Ambushed on a patrol and going Winchester on ammo?


Here's the fix: call for mortars.

A new US Army patent claims new technology can deliver emergency resupply with a mortar round. (Photo: U.S. Army)

That's what a new Army patent is trying to do by developing a new way to deliver resupply in tough situations via a mortar shot.

[Editor's Note: The original Army story link is not active]

The so-called "Ammunition Resupply Projectile" would be a special section attached to the mortar round that could be guided by GPS navigation and steer itself right where soldiers need it.

Talk about "danger close."

"This concept allows a guided package to be delivered with incredible accuracy — 10m CEP — within minutes," said Ryan Decker, one of seven named on the patent application, according to the Army.

The Army wants to develop a tube-launched projectile that deploys a navigable payload in flight to accurately deliver the supplies to a distant target.

A tail section is secured to the payload deployment section, which includes a steerable decelerator system, the Army says. The tail section incorporates the guidance and navigation system and a parafoil control mechanism.

Schematic illustration of a resupply mission. Projectile is fired toward the downwind direction of a stranded solider. In flight, the guided parafoil payload is released, which then executes an optimized maneuver to accurately reach the target. (Photo Credit: U.S. Army)

When the payload is first separated in flight it acts like a shell to protect the cargo and it is guided to the intended target via the parafoil with the aid of the guidance and navigation system.

Thanks to new parafoil technology developed by Professor Oleg Yakimenko of the Naval Postgraduate School dubbed "Snowflake," the cargo's guidance system can be packed small enough to allow room for extra supplies.

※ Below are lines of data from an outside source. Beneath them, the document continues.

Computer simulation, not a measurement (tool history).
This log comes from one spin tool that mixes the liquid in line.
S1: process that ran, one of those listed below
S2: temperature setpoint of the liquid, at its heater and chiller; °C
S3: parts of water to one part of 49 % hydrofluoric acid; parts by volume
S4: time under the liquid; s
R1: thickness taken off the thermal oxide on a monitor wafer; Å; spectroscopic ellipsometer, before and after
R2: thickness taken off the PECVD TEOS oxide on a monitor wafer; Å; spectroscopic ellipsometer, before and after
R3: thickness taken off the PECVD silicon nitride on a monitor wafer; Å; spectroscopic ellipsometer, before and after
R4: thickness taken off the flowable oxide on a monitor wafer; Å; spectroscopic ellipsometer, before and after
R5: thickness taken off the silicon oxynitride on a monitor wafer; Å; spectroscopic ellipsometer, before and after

Engineers wanted something that could help "a Soldier pinned down during battle, who depletes his supply of ammunition and currently has no reasonable method of resupply until rescue arrives," Decker said.

"This invention is even more beneficial when it is realized that the payload can be easily swapped from ammunition to any device of similar size, such as additional resupply items, surveillance electronics, or even a submunition which can all be delivered accurately and on target," Decker added.